…OR A FALL-OUT AMONG THIEVES

Publication: Fortnight in Review Volume: 6 Issue: 15

?The most popular explanation for what was going on was that Putin and the KGB veterans whom he had brought into the Kremlin, including Sergei Ivanov, head of the powerful Security Council, were doing what they know best–reasserting state control by repressing independent centers of power. However, there was a more mundane–but, in some ways, more plausible, given the pattern of the 1990s–explanation for what was going on: certain tycoons were simply using the law enforcement organs to corner the market. “Some oligarchs are rubbing out others,” LUKoil vice president Leonid Fedun pithily asserted in an interview with Financial Times.

Indeed, various Moscow observers noted the rumors that Sibneft oil chief Roman Abramovich, who earlier this year helped create a holding that now controls up to 80 percent of Russia’s aluminum production, covets Norilsk Nickel and Gusinsky’s NTV. They also noted that Sibneft is competing with LUKoil for the last remaining fully state-owned oil production facilities. And the fact that the authorities, in carrying out their “anti-oligarch” campaign, had not come knocking at Sibneft’s door seemed more than a simple oversight. At the same time, the authorities did seem to be taking aim at Boris Berezovsky, perhaps the most notorious member of the “Family.” That, of course, is the group of Yeltsin-era Kremlin insiders which also includes Abramovich, Moscow banker Aleksandr Mamut and Kremlin chief of staff Aleksandr Voloshin. The Prosecutor General’s Office even summoned Berezovsky for questioning in connection with the alleged large-scale embezzlement of funds from the state airline Aeroflot (more than US$700 million had gone missing from the airline, Swiss investigators announced). Berezovsky, meanwhile, declared himself a “constructive opponent” of Putin’s measures to reduce the power of regional leaders, said he was willing to return his 49 percent share in Russian Public Television to the state, and made a public show of quitting the State Duma and thus losing his immunity from prosecution. None of this, however, dispelled the suspicion of some that Berezovsky’s “comeuppance” was, thus far, more political theater than reality.

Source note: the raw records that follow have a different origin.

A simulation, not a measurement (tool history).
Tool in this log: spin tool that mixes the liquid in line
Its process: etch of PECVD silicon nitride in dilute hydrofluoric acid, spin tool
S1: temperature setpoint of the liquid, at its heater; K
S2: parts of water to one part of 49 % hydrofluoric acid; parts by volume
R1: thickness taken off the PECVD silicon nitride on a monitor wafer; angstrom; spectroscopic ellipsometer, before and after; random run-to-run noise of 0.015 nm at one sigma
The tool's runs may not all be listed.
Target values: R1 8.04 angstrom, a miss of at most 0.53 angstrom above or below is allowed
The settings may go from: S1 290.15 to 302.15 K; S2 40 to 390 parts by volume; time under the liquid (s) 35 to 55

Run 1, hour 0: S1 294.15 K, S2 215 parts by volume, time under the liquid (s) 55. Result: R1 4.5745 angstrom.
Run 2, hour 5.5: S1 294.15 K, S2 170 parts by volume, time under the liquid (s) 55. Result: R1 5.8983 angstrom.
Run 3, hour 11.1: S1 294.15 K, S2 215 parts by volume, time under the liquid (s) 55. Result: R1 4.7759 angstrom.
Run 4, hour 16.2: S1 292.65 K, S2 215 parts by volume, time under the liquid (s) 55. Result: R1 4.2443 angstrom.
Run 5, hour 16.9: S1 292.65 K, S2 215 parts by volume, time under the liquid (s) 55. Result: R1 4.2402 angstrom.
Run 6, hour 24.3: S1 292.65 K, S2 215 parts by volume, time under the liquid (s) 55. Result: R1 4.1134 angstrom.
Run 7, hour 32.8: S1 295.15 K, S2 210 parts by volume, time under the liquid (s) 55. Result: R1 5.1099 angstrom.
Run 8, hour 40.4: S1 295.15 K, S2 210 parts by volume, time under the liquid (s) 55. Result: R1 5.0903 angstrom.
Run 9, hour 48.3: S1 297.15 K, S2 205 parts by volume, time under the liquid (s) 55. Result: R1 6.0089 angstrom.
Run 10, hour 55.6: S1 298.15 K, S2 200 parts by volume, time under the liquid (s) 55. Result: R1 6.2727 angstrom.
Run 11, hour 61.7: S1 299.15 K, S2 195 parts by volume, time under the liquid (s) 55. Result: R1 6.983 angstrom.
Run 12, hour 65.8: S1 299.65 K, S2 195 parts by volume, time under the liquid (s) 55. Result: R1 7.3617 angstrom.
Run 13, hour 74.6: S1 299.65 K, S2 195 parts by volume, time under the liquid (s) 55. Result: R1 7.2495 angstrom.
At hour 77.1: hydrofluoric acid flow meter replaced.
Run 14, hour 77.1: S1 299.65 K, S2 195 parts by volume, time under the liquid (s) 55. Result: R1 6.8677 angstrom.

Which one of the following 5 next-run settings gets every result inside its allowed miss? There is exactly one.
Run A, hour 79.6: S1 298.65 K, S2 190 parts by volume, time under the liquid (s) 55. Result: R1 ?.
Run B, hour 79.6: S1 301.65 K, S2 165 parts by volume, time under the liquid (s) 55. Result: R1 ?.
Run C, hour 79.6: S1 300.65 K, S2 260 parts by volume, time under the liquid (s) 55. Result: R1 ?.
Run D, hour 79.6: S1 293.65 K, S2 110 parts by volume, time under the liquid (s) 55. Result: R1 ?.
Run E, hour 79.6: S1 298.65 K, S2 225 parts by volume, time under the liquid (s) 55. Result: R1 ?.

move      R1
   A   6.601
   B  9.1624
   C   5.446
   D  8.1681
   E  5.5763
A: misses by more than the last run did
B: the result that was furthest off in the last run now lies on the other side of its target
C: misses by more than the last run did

Few, however, doubted Vladimir Gusinsky when he said that he feared for his life and hinted he might have to emigrate. Media-Most’s outlets, after all, had not only questioned such Kremlin policies as the war in Chechnya. Perhaps more to the point, they had repeatedly focused on alleged high-level corruption in the Kremlin and within the law enforcement bodies, particularly the Prosecutor General’s Office. It was perhaps no accident that investigators showed up to impound Gusinsky’s suburban Moscow home just days after Media-Most outlets charged that Prosecutor General Vladimir Ustinov received a US$400,000 apartment from the Kremlin’s “property” department when it was headed by Pavel Borodin, the long-time Yeltsin crony and Putin’s former boss. Earlier this year the Swiss authorities issued a warrant for Borodin’s arrest on allegations that he had laundered multi-million-dollar kickbacks in Swiss banks.